Bloo: The System of Record for Enterprise Telemetry
Bloo is the system of record for enterprise telemetry, full-fidelity retention, predictable cost, inside your cloud, built for machines.
Every enterprise function, security, IT operations, compliance, engineering, depends on telemetry to understand what is happening across the organization. Logs, events, metrics, traces, and identity signals are generated continuously. They represent the most complete record of enterprise activity.
And yet, no system has treated this data as what it actually is: the canonical record of operational truth.
SIEM platforms consume a fraction of it, constrained by ingestion pricing. Observability tools focus on real-time performance, discarding history within days. Data lakes store it cheaply but without structure, making it nearly impossible to reason over at scale. The result is fragmented visibility, unpredictable costs, and a telemetry architecture that penalizes completeness.
Bloo exists to fix this. Bloo is the system of record for enterprise telemetry.
What a system of record for telemetry means
A system of record is the authoritative source of truth for a given domain. In finance, it is the general ledger. In HR, it is the employee database. In CRM, it is the customer record.
For enterprise telemetry, no equivalent has existed, until now.
A system of record for telemetry must satisfy five requirements. It must retain all data in full fidelity, no sampling, no tiering, no selective ingestion. It must keep that data hot and searchable, not archived in cold storage that takes hours to query. It must apply structure continuously, extracting metadata, resolving entities, and enriching context at ingest, not retroactively. It must operate at predictable cost, so that growth in data volume does not introduce uncertainty or penalties. And it must run inside the customer's own cloud, because a canonical record of enterprise activity cannot live on someone else's infrastructure.
Bloo satisfies all five. It is not a log analytics tool, a SIEM, or a data lake. It is the infrastructure layer that sits underneath all of them.
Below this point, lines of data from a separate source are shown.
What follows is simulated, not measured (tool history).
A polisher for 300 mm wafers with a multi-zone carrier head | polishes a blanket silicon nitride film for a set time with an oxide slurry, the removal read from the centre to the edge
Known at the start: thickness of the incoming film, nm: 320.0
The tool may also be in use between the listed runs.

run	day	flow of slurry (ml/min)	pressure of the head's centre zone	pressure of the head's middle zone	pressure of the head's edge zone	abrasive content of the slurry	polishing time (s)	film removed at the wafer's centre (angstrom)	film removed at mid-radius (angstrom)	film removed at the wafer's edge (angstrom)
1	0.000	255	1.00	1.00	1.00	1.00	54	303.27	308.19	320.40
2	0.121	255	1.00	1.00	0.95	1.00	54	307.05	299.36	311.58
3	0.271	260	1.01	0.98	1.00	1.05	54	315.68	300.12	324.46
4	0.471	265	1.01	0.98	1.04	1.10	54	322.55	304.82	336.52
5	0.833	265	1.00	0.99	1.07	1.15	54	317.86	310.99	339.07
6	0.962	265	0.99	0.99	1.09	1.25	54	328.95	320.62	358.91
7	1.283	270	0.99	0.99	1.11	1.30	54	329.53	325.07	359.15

The five problems Bloo solves
Enterprise telemetry suffers from five structural problems. Each one is a consequence of infrastructure that was designed for a narrower purpose.
Telemetry is treated as exhaust rather than memory. Logs are generated, briefly queried, and discarded. The assumption is that old data has diminishing value. But the opposite is true: telemetry compounds in value when retained and structured. A single authentication event is noise. Twelve months of authentication patterns for a single entity is intelligence.
Full visibility is economically punished. Ingestion-based pricing forces organizations to make tradeoffs between cost and coverage. High-volume sources, cloud audit logs, DNS, NetFlow, endpoint telemetry, are often excluded or sampled specifically because they are expensive to ingest. The pricing model creates blind spots by design.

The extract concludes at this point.